Just a note to say that this isn't being ignored...  :-)

I don't think I've seen this particular problem before but I've
probably seen similar ones. I assume that this is an inconsistency
between the main daemon and recovery daemon about which node is the
recovery master.  I need to get some clear time to take a closer look at
your logs to understand this correctly. That might not happen until next

Can you recreate this problem?  Every time?

rec->ctdb->recovery_master shouldn't really be used in the recovery
daemon.  I know that it is already used.  :-(  However, it is only set
in the monitor handler, so there are corner cases where it will be
incorrect (e.g. election called due to capability change).
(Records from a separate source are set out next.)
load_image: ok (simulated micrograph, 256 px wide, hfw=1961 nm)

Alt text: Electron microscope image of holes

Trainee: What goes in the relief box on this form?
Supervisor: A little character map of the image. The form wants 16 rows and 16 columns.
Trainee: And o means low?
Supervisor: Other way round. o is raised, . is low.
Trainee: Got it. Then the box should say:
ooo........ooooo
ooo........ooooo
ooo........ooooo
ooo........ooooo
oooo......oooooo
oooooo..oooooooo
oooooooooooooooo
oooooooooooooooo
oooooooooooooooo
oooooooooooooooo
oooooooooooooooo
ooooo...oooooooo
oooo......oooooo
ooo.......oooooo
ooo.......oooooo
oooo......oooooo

I think rec->recmaster is a better choice but in current versions it
might suffer from similar problems.  However, I'm still not sure if
your patch is the best way of approaching the problem... since I don't
yet understand the problem.  ;-)

In Samba master I have made quite a few changes to the handling of the
recovery master.  The recovery daemon now tracks election results
internally and remembers who is master.  It only ever retrieves the
recovery master from remote nodes for consistency checking.  This
should eliminate a whole class of bugs.

The longer term plan is that elections, tracking of the master node,
cluster membership and keep-alives will all be done in a cluster
management daemon

More once I've had time to understand the logs...

peace & happiness,